The Perfect Victim
This was my first Linda Castillo, and I’m impressed. Marketed as a romantic suspense, it is both romantic and suspenseful – and in nearly equal measures. While the hero’s unrelenting anguish became a little too much by the end of the story, it was true to his character, so I’m still fairly comfortable with it. If you’re looking for a real page-turner with a strong and determined heroine, and an even stronger, even more determined hero, you’ve found it.
Addison Fox was adopted as an infant. She never knew her birth parents and has no idea why she was given up. Even though she adores her adoptive parents, she is nonetheless curious and begins to research her past, hoping to find out who she is and where she came from. Her adoptive parents were wonderful, showering her with love and affection, giving her the perfect childhood right up until the minute they died together in a freak car accident. It’s been nine months since their deaths, and now, without any family at all, Addison is more determined than ever to find her birth mother.

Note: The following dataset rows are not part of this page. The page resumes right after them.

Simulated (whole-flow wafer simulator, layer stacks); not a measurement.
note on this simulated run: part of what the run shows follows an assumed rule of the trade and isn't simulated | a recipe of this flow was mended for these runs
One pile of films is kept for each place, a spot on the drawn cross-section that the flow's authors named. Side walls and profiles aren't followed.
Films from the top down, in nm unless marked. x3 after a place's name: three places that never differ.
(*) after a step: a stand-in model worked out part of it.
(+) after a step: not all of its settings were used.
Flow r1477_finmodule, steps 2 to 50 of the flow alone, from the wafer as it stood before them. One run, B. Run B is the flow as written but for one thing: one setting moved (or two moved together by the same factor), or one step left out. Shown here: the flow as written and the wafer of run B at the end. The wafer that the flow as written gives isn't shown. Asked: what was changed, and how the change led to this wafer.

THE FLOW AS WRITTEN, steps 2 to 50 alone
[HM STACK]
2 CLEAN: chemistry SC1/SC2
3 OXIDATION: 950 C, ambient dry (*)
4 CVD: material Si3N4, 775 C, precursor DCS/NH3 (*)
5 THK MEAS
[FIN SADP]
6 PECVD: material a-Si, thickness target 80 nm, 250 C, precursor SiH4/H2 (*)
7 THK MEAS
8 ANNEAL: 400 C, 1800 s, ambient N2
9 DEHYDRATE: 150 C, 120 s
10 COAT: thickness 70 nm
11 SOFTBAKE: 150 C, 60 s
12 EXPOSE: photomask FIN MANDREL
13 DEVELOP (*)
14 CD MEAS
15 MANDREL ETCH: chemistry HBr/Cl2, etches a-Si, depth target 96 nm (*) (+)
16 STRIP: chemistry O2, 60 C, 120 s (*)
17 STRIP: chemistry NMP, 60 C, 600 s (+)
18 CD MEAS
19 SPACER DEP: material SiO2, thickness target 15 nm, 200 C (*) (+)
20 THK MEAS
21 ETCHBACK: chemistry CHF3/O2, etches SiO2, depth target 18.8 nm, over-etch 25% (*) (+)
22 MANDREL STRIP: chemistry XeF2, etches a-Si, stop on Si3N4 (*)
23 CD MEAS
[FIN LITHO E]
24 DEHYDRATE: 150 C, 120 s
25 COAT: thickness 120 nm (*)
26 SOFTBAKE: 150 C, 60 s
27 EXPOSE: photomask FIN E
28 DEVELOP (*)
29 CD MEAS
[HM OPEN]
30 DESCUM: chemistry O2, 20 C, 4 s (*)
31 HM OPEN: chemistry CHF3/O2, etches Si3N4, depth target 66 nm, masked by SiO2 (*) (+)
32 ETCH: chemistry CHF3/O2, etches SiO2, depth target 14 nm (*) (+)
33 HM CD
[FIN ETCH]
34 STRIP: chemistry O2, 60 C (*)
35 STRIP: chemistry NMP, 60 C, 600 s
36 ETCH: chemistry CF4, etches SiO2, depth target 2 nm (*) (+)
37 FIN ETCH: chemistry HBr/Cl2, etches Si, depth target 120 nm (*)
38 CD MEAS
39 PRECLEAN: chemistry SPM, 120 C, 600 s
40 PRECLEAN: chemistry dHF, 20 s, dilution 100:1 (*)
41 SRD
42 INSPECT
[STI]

Randall Talbot is on an enforced leave from the National Transportation Safety Board based in Washington, D.C. As a high-ranking, top-notch first-on-the-scene investigator, Randall is suffering from burn-out. He’s seen too much, hurts too deeply, and, in an effort to dull the pain and the nightmares, has become a borderline alcoholic. His leave-of-absence has brought him to Denver to work with his wheelchair-bound older brother, Jack, who operates a small private investigation firm. Randall meets Addison when she tries to hire the firm to help investigate her birth mother. The meeting does not go well.
Through another means, Addison does discover her birth mother’s name and location. She flies across the country, not knowing what she’ll find, but remains determined to get to the bottom of her own beginnings. The last thing she expects to discover, however, is that Agnes Beckett, her birth mother, was brutally murdered just three weeks earlier. The trail has come to an abrupt halt – or so it seems.
A month has passed since Randall insulted Addison, but he hasn’t forgotten her. In an effort to make amends, he goes to her coffee boutique just in time to save her life. An apparent robbery attempt is thwarted by Randall when he pulls his gun and shoots back. The robber flees. But why didn’t he take the money, and why did he point his gun directly at Addison as though he wanted to kill her and nothing more?
Randall and Addison join forces to try to figure all this out. As they work through the mysteries of the past, they are in danger every second. Mutual attraction turns to mutual lust, but Randall is such an emotional wreck, he hurts Addison even when he’s trying to help her. Their love story is believable, their emotions realistic. Randall is not an easy hero to like, but it’s not for his lack of trying.
This book is well written, fast-paced, interesting, and fully developed. No strings are left untied, and there are many. The villain is a true slime-ball. As is the case with most suspense stories, some nice people are murdered or hurt before the bad guy is caught, and Addison must watch as her world crumbles around her. All she has is Randall, who, despite his own pain, knows how to come through when the chips are down.
The very few problems I had with this book can be named in just this one paragraph: too much angst for Randall and birth control. Hello? This is 2002. What single, adult man and/or woman out there does not give sexual protection even a passing thought? For the hero and heroine in a contemporary romance to not even think of birth control is unrealistic. Given the maturity of the characters and the credibility of the rest of the story, this does not ring true at all.
Having said that, this is a very good, solid read, and I can recommend it without hesitation.